The principle behind electronic PDLC or Polymer Dispersed Liquid Crystal smart film is quite simple—but just as fascinating. When you turn the power off in an electrochromic glass film, liquid crystal molecules float in a random orientation, scattering incidental light and rendering the film-filtered glass panel opaque. When an electric current is applied, on the other hand, the liquid crystal molecules become aligned, allowing incidental light to pass through so that the other side of the glass becomes visible.
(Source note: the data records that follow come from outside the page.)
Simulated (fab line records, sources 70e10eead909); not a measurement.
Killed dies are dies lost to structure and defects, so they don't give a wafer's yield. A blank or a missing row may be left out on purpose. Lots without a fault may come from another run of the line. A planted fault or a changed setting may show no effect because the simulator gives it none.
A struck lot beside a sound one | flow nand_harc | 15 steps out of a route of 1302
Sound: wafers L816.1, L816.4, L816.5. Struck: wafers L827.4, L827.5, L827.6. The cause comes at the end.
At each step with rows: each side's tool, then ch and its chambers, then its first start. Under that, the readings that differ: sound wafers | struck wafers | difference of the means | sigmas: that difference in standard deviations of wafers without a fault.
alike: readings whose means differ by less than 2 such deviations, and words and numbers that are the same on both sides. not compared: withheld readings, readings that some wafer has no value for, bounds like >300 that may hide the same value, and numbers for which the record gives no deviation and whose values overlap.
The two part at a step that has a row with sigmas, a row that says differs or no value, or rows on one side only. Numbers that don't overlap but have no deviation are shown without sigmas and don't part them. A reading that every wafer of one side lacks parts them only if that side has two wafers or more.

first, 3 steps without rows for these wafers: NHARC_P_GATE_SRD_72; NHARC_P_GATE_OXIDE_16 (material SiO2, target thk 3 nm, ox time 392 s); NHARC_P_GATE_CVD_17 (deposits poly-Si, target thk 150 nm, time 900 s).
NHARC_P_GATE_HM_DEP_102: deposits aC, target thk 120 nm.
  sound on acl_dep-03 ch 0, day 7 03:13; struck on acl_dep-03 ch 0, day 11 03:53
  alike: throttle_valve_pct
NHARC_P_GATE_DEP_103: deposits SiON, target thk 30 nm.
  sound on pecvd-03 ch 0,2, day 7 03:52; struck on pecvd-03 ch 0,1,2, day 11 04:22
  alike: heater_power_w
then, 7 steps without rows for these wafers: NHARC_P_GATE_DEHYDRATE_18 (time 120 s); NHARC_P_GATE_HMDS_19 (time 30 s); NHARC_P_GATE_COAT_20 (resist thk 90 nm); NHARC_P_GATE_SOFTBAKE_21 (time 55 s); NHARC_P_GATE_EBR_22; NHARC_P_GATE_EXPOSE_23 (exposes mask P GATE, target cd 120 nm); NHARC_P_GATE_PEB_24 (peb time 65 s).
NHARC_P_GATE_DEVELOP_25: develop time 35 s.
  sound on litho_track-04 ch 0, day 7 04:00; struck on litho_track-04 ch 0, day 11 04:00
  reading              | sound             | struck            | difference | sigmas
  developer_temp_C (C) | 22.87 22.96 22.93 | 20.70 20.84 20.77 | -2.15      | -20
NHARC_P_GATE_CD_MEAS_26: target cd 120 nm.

PDLC smart film finds excellent use in privacy glasses. These are laminated materials that react to electrical current. In the film’s “on” or electrically charged state, the liquid crystals within the film instantly line up, causing the glass to become transparent. When the power is switched off, the liquid crystals quickly return to their randomly oriented, scattered state, making the glass opaque translucent. In the film’s “off” state, the liquid crystals within the film have a refractive index that is different from that of the polymer matrix, which causes its translucent appearance.


The PDLC medium has a light-scattering power that is adjustable by applying an electrical field. In its natural, uncharged state, liquid crystal droplets in the polymer matrix randomly align. PDLC smart film consists of liquid crystals dispersed in a polymer matrix that is further enclosed by an electrically conductive ITO PET film (Indium Tin Oxide coated film). The resulting electrochromic glass film is capable of accommodating electric wiring, which is attached to a bus bar or a conductive copper strip, located along the edge of the film. In low voltage platforms, this electrical wiring requires a step-down transformer, which serves to supply power to the film for its “on” or clear state.


The PDLC film is sandwiched between two laminating glass sheets, and these components are assembled under high temperature and pressure to create a single unit.